# Training To Failure!!



## Cowley (Aug 24, 2010)

Just looking to find out what everybody else does in the gym rep wise, alot of posts on here i've red people don't train to failure, just like alot of other people i know, who count there reps and stop at that number?!? wtf is all that about?, if you aim to do 8 reps but you can do more than 8 reps then why dont you do more reps? the last reps are what count, you obviously need to add more weight if you can do more than what your aiming for. If you do stop at a certain number of reps and think you have a reason for it then please explain?


----------



## massiccio (Nov 17, 2010)

To me , it's like religion.

People have different faith , that work well for them !

Or , do not work at all, but they stick to it anyway.

Sure , one can go trough a progressive training cycle , counting reps and gradually increasing loads. It work for some.

Go to failure on the belief that's the last rep maximal effort that count, work for some too.

Both elicit a response , and have a space in different training program, perhaps at different times, with different goals in mind


----------



## Markatron (Apr 26, 2011)

i think there are a lot of variables to consider when counting reps or deciding to go to failure mate, i do my set reps on certain exercises and train to failure on others, for example if im flat benching i do 3 sets of 10-12 reps, so i would think firstly about a weight i could only bench that amount of times, id think if you trainer to failure on every set of each exercise you would burn out a lot faster, just my opinion mate hope it helps


----------



## Sub-Zero (May 2, 2011)

Training to failure is a sure way to stimulate growth

But training to failure every set and all the time is a sure way to burn out and overtrain.

I just like to go to failure on the last set of each exercise, thats what works for me.


----------



## Squirrel (Jun 7, 2009)

I'm sure I've read an article that stated that it's not necessary to train to absolute failure to achieve muscle hypertrophy, athough it is necessary to train the muscle with sufficient intensity to stimulate growth.


----------



## The Ultimate Warrior (Dec 20, 2010)

Squirrel said:


> I'm sure I've read an article that stated that it's not necessary to train to absolute failure to achieve muscle hypertrophy, athough it is necessary to train the muscle with sufficient intensity to stimulate growth.

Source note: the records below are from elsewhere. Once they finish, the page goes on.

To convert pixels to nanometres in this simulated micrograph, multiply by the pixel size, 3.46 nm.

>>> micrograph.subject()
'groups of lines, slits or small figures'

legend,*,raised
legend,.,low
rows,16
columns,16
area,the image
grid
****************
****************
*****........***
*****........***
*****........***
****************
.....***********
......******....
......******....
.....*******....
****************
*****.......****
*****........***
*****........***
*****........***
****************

The trick is to train the muscle with not more frequency, not less frequency, BUT with the PRECISE intensity to stimule growth and allow adequate recovery.


----------



## Cowley (Aug 24, 2010)

I usually always train to failure, its working for me, when i mean train to failure i dont mean lat pull down 19-20 reps, then drop it and drop it and drop it and keep going lol, my 8-10th rep is usually extremely impossible, tbh i dont really count reps, i let my muscles count them for me, they tell me when they have had enough.


----------



## 2004mark (Oct 26, 2013)

I usually do three sets and keep reps under 8 on all compounds. The first two sets I go almost to failure (to the point where I know I can't do another rep) and on the last set I will go to complete failure where I attempt the extra rep (and sometimes cheat or have assistance to get it up).


----------



## essexboy (Sep 7, 2008)

JPaycheck said:


> The trick is to train the muscle with not more frequency, not less frequency, BUT with the PRECISE intensity to stimule growth and allow adequate recovery.


very Mentzeresque


----------



## eezy1 (Dec 14, 2010)

JPaycheck said:


> The trick is to train the muscle with not more frequency, not less frequency, BUT with the PRECISE intensity to stimule growth and allow adequate recovery.


and how do u do that


----------



## switch (Jan 5, 2011)

Less is the new more.


----------



## craig91 (Mar 7, 2011)

training till failure is the one!


----------



## GolDeNGaTe (Mar 23, 2011)

Training to Failure? Or training to failure at a particular weight?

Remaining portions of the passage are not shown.